Home | News | Documentation | Download

Make a new TTree from a **deep** vertical union of existing TTrees

I’d like to solve the following problem of making vertical union of TTrees:

Given 2 TTrees (t1, t2) with identical number of entries. Each tree has a list of (distinct) branches
t1 -> GetListOfBranches() = { a, b, c }
t2 -> GetListOfBranches() = { d, e }

The goal is to combine these TTrees into a single TTree containing the union
of all branches. This procedure should be as fast as possible, possibly never unfolding
any data and using parallelism if possible.

Further constraints, that rule out a simple TFriend mechanism, are:

  • Like to have a single file and single TTree at the end of the procedure.
  • The return value of GetListOfBranches() on the final TTree should be the union of all branches.

I’d like to document a working solution to this problem, using an intermediate RDataFrame:

 TFile file(f1, "OPEN");  // file of first TTree
 auto t1=(TTree*)file.Get(treename);
 t1->AddFriend(treename, f2); // add second TTree as friend
 ROOT::RDataFrame df(*t1);
 df.Snapshot(treename, finalfilename, ".*"); // write out combined columns

Thanks to @Axel for this proposition.

While this solution is working, I am wondering whether there is a faster mechanism
never unfolding/decompressing any data (and possibly using parallel copy).
Any suggestion how this could be achieved, using for instance TTreeCloner etc., would be appreciated.

1 Like

While this solution is working, I am wondering whether there is a faster mechanism
never unfolding/decompressing any data (and possibly using parallel copy).
Any suggestion how this could be achieved, using for instance TTreeCloner etc., would be appreciated.
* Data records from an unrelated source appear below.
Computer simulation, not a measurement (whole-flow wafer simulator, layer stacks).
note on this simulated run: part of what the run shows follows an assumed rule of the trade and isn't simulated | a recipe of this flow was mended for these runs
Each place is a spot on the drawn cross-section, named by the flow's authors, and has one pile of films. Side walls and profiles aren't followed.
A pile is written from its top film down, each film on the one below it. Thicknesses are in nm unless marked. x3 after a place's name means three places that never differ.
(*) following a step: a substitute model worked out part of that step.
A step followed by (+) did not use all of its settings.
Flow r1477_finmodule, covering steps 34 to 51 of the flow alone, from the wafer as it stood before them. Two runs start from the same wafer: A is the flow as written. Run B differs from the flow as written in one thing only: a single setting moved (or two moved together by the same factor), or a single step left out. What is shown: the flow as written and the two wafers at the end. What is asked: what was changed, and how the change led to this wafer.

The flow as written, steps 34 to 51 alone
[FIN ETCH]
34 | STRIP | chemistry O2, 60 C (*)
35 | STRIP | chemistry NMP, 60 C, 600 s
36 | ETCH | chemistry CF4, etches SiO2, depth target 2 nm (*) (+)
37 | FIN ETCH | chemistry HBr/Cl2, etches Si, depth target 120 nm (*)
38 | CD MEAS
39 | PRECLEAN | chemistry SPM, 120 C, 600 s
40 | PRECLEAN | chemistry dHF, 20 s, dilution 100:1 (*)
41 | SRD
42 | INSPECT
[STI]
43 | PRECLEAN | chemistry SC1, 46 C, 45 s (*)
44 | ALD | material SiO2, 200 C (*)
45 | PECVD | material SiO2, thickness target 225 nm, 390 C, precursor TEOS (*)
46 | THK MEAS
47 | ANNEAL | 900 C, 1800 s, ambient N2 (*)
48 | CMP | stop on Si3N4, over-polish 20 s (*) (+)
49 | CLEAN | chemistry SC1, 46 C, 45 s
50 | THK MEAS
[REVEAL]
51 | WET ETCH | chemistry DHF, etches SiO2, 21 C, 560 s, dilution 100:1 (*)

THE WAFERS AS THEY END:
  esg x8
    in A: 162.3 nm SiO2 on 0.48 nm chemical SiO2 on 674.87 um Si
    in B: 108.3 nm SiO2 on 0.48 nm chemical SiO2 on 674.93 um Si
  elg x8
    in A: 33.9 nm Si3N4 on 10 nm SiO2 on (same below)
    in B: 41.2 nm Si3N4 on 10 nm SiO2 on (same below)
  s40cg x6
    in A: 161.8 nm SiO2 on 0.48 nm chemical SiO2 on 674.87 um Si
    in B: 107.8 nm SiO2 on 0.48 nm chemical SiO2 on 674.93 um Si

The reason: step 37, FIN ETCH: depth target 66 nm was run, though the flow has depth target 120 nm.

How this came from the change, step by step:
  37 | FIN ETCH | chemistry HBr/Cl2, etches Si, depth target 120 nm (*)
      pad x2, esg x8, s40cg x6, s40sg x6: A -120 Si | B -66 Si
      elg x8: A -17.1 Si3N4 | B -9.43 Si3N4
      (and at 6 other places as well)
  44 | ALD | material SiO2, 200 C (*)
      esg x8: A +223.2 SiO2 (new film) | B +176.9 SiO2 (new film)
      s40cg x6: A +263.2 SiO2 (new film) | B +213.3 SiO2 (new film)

@pcanal can you please suggest something here?

We are have not implemented the horizontal merge yet.

One solution (not exact to Sandro’s requirement but close):

auto mainfile = TFile::Open(firsttreefilename, "UPDATE");
auto friendfile = TFile::Open(secondtreefilename, "READ");
auto friendtree = ffriendfile>Get<Tree>(secondtreename);
mainfile->cd();
auto friendcopy = friendtree->CloneTree(-1, "fast");
auto maintree = mainfile->Get<TTree>(firsttreename);
maintree->AddFriend(friendcopy);
mainfile->Write();

now for the updated firsttreefile the main/first will “appear” to the user as a single tree horizontally merging the 2 tree (because the TTreeFriend-ship is persistent.

Further more replacing the AddFriend line above with:

maintree->GetListOfBranches()->AddAll( friendcopy->GetListOfBranches() );

might do the trick for most cases. (Things not handled properly includes the BranchRef mechanism, content of TTree::GetUserInfo, the cluster boundaries (only the one from the main tree are kept, the new branches may or may not be aligned, tree size information (bytes saves,etc.), conflict of branch name ).